Defense Secretary Austin has approved the recommendations of Defense Department review into accelerating and improving the department’s role in foreign military sales (FMS), with some of the taskings calling for closer engagement with allies and partners to better understand requirements as part of the demand signals to industry, and a new governance board that will oversee implementation of the review and focus on continuous process improvement.

The FMS Tiger Team was stood up last summer at Austin’s direction to address long-standing and entrenched inefficiencies and hurdles in U.S. sales of defense systems to allies and partners, who are central to the Pentagon’s National Defense Strategy. The high-level results were released on Tuesday, although the full findings are not public “due to sensitivities surrounding evaluating existing FMS packages,” a DoD spokeswoman said.

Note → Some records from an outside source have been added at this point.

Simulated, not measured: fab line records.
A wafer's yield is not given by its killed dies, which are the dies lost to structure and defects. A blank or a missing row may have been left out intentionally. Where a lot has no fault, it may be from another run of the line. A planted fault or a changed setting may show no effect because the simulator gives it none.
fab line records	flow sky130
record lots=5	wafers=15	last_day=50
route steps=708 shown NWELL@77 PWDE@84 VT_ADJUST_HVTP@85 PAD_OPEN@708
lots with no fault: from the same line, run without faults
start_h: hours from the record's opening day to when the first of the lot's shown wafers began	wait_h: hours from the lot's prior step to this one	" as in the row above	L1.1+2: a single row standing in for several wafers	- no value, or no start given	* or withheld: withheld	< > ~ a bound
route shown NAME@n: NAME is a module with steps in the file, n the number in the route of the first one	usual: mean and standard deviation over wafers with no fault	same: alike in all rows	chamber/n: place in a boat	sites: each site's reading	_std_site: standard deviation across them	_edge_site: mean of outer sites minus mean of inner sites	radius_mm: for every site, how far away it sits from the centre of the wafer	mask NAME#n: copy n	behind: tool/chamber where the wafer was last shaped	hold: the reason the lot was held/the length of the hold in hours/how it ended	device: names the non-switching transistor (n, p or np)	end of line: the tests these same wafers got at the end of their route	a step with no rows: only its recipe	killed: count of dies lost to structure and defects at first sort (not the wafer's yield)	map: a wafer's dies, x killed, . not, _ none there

The dozens of recommendations can be grouped into six categories, including having a better understanding up front of allied and partner needs, which should lead to a “positive outcome on the back end,” Sasha Baker, deputy under secretary of defense for policy, said during a media briefing.

Combining allied and partner demands with U.S. needs will allow industry to “build to the total system demand,” said Radha Plumb, deputy under secretary of defense for acquisition and sustainment. She also said that DoD is incentivizing industry to invest in capacity by making more use of multi-year contracts and other authorities “to accelerate acquisition pathways.”

Part of meeting the security assistance needs of America’s allies and partners and ensuring they align with U.S. objectives is involving the U.S. Combatant Commands (COCOMs) that operate in various regions of the globe as part of the FMS process more closely, Baker said. The COCOMs can help keep senior DoD officials aware of priorities and if “something has gone wrong or sideways that needs to be fixed imminently,” she said.

A second category of recommendations is around more efficiently reviewing the release of sensitive technology, which can be held up due to “disclosure concerns,” Baker said. Reviews of prior use cases have shown that internal discussions over whether a certain technology can be supplied to an ally at times are “endless” and “we’re grinding our gears,” she said.

Now, there will be more training and mechanisms for those involved in security cooperation to “empower accountable officials to drive that process to a decision” so that “higher level officials” can more quickly be involved, Baker said. Related to this was a finding that as a whole “we as a department have not adequately trained, organized or equipped ourselves for security cooperation as a core mission,” she said.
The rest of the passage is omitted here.